Such discouraging figures really shouldn’t be a surprise. It’s perfectly understandable, in fact. Running a business can be challenging and stressful under the best of conditions, but a family business brings with it a whole new range of challenges. A lifetime of shared experiences creates a complicated history even for the most “functional” of business partners, and it’s easy for arguments about personal, family-related issues to bleed into the business sphere.

Yet, many family-run garden centres are remarkably successful, passing from one generation to another in seemingly flawless transition. How do these businesses rise above the family landmines to endure for decades? It’s actually a lot simpler than one might think, as long as family members are willing to identify and address a few key points.

Business is business
Much of the strife in family businesses occurs because the lines between personal and professional lives become blurred. It’s easy to bring up work related matters around the dinner table or at a Sunday barbecue, but resist the urge at all costs. Do not bring work home with you; never discuss business matters with family members after you’ve left the centre for the day. This can be hard to do – it’s convenient to ‘talk shop’ when everyone is together at a family function – but it’s vital that you keep your family life separate from your business life.

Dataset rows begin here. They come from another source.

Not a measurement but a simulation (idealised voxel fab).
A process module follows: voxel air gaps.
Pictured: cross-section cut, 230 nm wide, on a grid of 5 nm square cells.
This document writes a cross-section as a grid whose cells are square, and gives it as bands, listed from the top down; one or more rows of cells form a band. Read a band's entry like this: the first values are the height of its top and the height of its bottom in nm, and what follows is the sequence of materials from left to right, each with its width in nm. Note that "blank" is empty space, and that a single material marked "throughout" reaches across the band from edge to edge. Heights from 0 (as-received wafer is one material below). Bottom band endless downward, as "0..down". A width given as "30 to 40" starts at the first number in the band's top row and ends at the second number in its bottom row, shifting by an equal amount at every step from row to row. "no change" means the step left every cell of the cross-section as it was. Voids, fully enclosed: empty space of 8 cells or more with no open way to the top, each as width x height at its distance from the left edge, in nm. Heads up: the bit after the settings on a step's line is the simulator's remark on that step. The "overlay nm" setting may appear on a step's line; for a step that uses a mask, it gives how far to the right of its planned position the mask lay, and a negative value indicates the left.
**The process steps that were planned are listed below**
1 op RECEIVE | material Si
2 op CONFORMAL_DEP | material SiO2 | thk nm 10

Why? First, it creates an environment that allows one to escape from work and unwind, a necessity for a balanced life. Just as important, it reminds everyone that the business is not an extension of the family, and reinforces psychological barriers that will keep problems in one area from seeping into the other. One way to ensure business remains separate from family is to hold a formal business meeting at some predetermined interval, perhaps weekly or monthly. Here progress reports are made on “action items” from previous meetings, and new ideas and issues are discussed and debated in a formal environment. It’s important to have a clear agenda to keep “on point” and only address topics directly related to the garden centre.

Communication is crucial
Just because people are family doesn’t mean they necessarily know how to communicate with one another. Family members have disparate personalities and rarely have a common view of how things should be done and to what end. In fact, in many successful family businesses, as in any corporation, there is a surprising amount of disagreement or lack of consensus when new ideas or issues are first being debated and discussed. This can be a healthy thing, as long as people know how to effectively communicate with one another.

Learning to communicate is critical to any company, but especially so in a family-operated business where far more is at stake than just sales. Here are a few important tips:

  • Consider everyone’s point of view. In a typical garden centre a greenhouse manager may not have a say in HR issues,
  • but when that greenhouse manager is also the brother of the HR manager his opinion should have some bearing.
  • Accept and understand that being in a family business does not result in solidarity of opinion.
  • Always keep perspective. The garden centre is more than a job, it’s also the family’s legacy. So, while disagreements on issues may be strong, don’t forget the family’s values are a shared bond and represent a shared commitment to the common good.
  • Create “rules of behaviour” for interaction among family members and abide by them. Being family does not excuse lack of business etiquette or professionalism.

Clearly define your roles
While it is acceptable, and even preferable, for every family member to have a say in the operation of the garden centre, it’s still vital that everyone have a clearly defined job and set of responsibilities. When the business was new and small, perhaps this didn’t matter as much. But you’ve grown over the years, and as the sales multiplied, so too has the work load. Clearly defined roles are now vital to avoid stepping on one another’s toes and creating tensions. They allow people to work more efficiently and provide a clear management structure so employees in any given depeartment know whom they report to and what’s expected of them.

But it’s not enough to merely define one’s roles. Family members must have clearly defined goals to reach the centre’s strategic objectives, and they must be held accountable, just as would any employee should these objectives not be met. Write out store policies and responsibilities expected of all employees, including family members, and if possible use formal agreements and contracts. The clearer you are, the more secure and content everyone will be.

Most garden centre owners founded their business with the dream of making it a family enterprise, passing it down from generation to generation. That’s a worthy ambition, and sometimes it pans out exactly as imagined in the mind’s eye. In most cases, however, the realities of complex family relationships and never-ending challenges faced by small businesses mean the road is a little more bumpy than was originally expected. There’s no shame in that.

The good news is, with a bit of forethought, some common-sense practices and understanding among all members of the family, these potholes can be easily navigated. The result is well worth the effort: a happy home life and a more efficiently run garden centre. Your children, and perhaps their children, will be the beneficiaries of dynamics you establish today when they inherit the family business.